Analysis of Callout Data
As a work experience student at RAL, I have collected and analysed the data detailing the callouts made to the Tier 1 on-call team. The team provide 24×7 cover for the Tier 1 service.
Over the past few years, a trend has emerged highlighted by the above graph of Total Callouts Yearly. The graph shows a decrease from 467 callouts in 2011 to 91 half way through 2015. This significant decrease of 285 callouts (when estimating total callouts for 2015 being double 91) could reflect the weekly review of the callouts being done by Tier 1. Another explanation being improvements in technology to reduce the risk of faults and callouts. The only anomaly is 2014, showing a higher amount of callouts with no known specific cause as the team has not analysed all of the data. However, even with this anomaly, the overall data shows a trend portraying a lower amount of failures each year. Hopefully, we will hit zero soon!
During 2014, there were a total of 294 callouts, the graph above divides this total among the different service and types of alarms. We can conclude from this data that Castor, Database, DISK Server and SRM cause the most callouts. This could be because we treat storage services as more critical and these are more often configured to callout. We do note that we have a large number of storage servers and this could lead to more callouts. We also note that the (Condor) batch system doesn’t produce many callouts, and there are relatively few for other grid services.

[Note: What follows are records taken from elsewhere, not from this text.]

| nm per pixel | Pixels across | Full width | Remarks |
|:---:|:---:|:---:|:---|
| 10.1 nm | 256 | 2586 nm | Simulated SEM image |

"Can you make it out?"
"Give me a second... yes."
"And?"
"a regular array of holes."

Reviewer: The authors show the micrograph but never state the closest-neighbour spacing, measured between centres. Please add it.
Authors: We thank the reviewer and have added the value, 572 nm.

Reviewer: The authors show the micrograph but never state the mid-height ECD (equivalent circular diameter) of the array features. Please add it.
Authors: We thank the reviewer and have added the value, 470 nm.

The on-call team consists of a ‘Primary on-call’ (PoC) person who receives the message from the automated call-out system. The PoC makes an initial assessment of the problem and will attempt to resolve it. Should further assistance be needed the PoC passes the problem onto the on-call ‘expert’ from each of the support teams (Fabric, Castor, Database, Grid Services).
The graph above shows the difference between the problems handled by the PoC and the PoC + expert. We can see from this data that in 2014, 2/3 of the problems that arose were largely too complex or too big for the PoC alone and so referred to the assistance of an expert as the graph suggests.